Fired from his band and hard up for cash, guitarist and vocalist Dewey Finn finagles his way into a job as a fourth-grade substitute teacher at a private school, where he secretly begins teaching h...
WHAT I LIKED: Stories about characters pursuing or giving up on their dreams are always compelling, and Richard Linklater's 'School of Rock,' is no exception. Dewey (Jack Black) starts out as a failing rock and roll star, living on the floor of his friend's apartment and angrily preaching about the divine power of his artform. So you'd expect that over the course of the film he would continually struggle to make it work and then eventually come to the conclusion that either there's more to life than his dreams, or that he should never, ever give up on them. But instead, he rather brilliantly finds a compromise and a new way of living out his dreams by helping a class of schoolkids form a band after blagging his way to a substitute teaching job for a bit of extra cash.
That's engaging because on the one hand there's something powerful and heart-warming about a person who never gives up. Dewey talks constantly about rock and roll like a religion, and when he's playing music his face lights up (and that strikes a particular chord with the rock and roll fanatic in myself). But it's also great because he realises that passing that passion onto others is what's important, not the method by which you do it, so his developing relationship with the schoolchildren is brilliant.

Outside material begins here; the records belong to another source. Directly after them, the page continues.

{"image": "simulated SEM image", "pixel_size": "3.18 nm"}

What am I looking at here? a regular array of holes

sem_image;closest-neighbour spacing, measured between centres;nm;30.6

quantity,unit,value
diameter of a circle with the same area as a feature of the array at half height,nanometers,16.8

Of course, much hilarity ensues from having a wannabe rock and roller storm into a school like that - particularly a very snooty private school headed by Joan Cusack - and Jack Black predictably plays it up rather well. But more than that, it's engaging because the kids get so much from the freedom that rock and roll allows them, and they get swept up in the dream of it too; variably going from wildly unconfident or stressed, to having a bunch of fun and rocking out hard. When, against the wishes of their headteacher, they inevitably come together for their final performance, it's a brilliant thing. Dewey hasn't given up, but has parted his dream onto others, and everyone benefits in a beautifully uncynical celebration of the power of dreams - and rock and roll.
WHAT I DIDN'T LIKE: Black's performance is more hammy than a 2-hour Queen show at Wembley... but then I'm not sure you have to call that a criticism here.
VERDICT: The brilliant 'School of Rock,' says don't give up if you can't succeed, just pass your dream onto others. When said dream is Rock and Roll, that's a message I whole-heartedly endorse.